For example under FreeBSD passwords are stored in /etc/master.passwd like this:
$1$7wtGfwgp$772bEQInetnJKUNtLM0Xt/
The password I used was "Test11". As I understand, $1$ means that it's a hashed MD5 crypt? How can one come up with the final hash "772bEQInetnJKUNtLM0Xt/" if he is aware of salt and password and uses md5sum? As I understand, it should be something like:
$ echo -n $(echo -n 7wtGfwgp)$(echo -n Test11) | md5sum
..but this doesn't quite match up. What am I doing wrong?
PS I'm asking this in order to understand the password hashing system under UNIX-like operating systems.

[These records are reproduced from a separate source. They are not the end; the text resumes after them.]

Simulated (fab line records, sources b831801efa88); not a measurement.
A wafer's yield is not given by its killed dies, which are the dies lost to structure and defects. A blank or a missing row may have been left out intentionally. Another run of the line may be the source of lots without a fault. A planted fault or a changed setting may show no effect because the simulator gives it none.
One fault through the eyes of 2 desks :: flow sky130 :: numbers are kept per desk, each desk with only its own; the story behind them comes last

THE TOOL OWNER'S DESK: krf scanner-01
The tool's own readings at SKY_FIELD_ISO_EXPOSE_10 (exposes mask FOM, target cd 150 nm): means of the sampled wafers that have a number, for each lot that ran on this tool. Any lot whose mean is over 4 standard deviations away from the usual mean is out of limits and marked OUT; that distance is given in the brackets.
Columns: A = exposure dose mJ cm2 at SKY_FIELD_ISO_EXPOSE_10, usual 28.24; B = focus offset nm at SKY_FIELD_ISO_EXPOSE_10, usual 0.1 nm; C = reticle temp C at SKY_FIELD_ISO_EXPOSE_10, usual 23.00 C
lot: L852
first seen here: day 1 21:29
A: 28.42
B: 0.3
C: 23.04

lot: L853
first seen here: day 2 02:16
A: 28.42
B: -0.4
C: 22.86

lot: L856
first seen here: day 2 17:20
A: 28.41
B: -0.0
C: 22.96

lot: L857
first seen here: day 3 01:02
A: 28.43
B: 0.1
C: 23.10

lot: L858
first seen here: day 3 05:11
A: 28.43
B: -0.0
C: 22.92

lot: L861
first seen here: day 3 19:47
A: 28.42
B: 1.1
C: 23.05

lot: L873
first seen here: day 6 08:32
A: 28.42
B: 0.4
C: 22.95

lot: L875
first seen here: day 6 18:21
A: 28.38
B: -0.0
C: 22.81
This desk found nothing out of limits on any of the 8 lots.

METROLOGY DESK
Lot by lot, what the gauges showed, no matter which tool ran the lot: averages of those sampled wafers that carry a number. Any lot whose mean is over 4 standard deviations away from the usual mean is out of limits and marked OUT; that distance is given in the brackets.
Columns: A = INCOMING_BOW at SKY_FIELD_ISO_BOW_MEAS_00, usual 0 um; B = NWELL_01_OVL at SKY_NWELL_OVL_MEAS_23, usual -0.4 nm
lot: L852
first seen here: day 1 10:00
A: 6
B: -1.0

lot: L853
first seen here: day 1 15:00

I'm on Linux and I am not sure whether FreeBSD actually uses the same algorithm, but you can take a look at these sources of information (hope the same is on FreeBSD):
Based on the last page, this PHP script will produce the output you expect (given your password and salt):
<?php
$password = 'Test11';
$salt = '$1$7wtGfwgp$';
echo 'Crypt hash: ' . crypt($password, $salt) . "\n"
?>
You can do the same using e.g. Python:
import crypt
password = 'Test11'
salt = '$1$7wtGfwgp$'
print(crypt.crypt(password, salt))
based on this Python doc page:
Based on the Wikipedia article:
you can see the source of crypt
function e.g. here:
As a side note, here's a nice online hash generator:
Hope this helps.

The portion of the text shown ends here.